Merryvale Reserve Merlot 2003 Napa Valley

Merryvale Merlot Reserve wine bottleDid you watch Sideways? And did you buy into the whole idea that Merlot is for “pedestrian” wine drinkers, and otherwise not worthy of your attention?

OK, then, move on … nothing to see here. (And more Merlot for me!)

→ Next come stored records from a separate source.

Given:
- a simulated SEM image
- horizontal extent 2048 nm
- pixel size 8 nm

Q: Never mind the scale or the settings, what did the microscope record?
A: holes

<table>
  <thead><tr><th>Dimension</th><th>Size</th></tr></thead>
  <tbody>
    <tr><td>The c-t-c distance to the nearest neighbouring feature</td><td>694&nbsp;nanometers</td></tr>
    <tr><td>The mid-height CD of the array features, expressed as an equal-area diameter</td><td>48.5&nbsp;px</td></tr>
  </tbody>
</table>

For those who remain, following is my opinion of Merryvale Merlot Reserve 2003. Merryvale is a brand I’ve found to have a consistently strong price:value ratio — and once in a while deliver a knockout. This particular bottle is excellent, made from 85% Merlot, 12% Cabernet Sauvignon, and 3% Petit Verdot grapes from four of Merryvale’s vineyards in Napa Valley.

Tasting Notes

Nose is fairly open, showing ripe, deep aromas of black berry fruit, sweet and bitter earth, mild hint of licorice. On the palate the texture is as smooth as glass, carrying ripe, luscious red and black raspberry, blueberry, a touch of mulberry, hint of vanilla, some sweet earth, black pepper, and the slightest bit of green bell pepper. In other words, very complex, and enjoyable. Both tannins and acidity are medium to medium high, and hold the fruit together well. Some alcohol is apparent on the finish, heating things up a bit, but not so much that it is overbearing. The finish is lengthy and enjoyable, with plenty of fruit giving way to ripe tannins after around a minute. Overall this is an excellent example of a ripe Napa Valley Merlot fruit, bordering on a jammy fruit bomb – but staying just below that to be a polished, well balanced wine for enjoyment on its own or with food. Best with steak, roasted or grilled game, and fine cheeses. A kick ass wine that is hitting on all cylinders right now. Note that this is not the “Starmont” line – which is also a good value – but rather a “Reserve”, which is $10-15 more and more difficult to find, but well worth the search. Even at $39 this is a good value, and a fantastic choice for steak.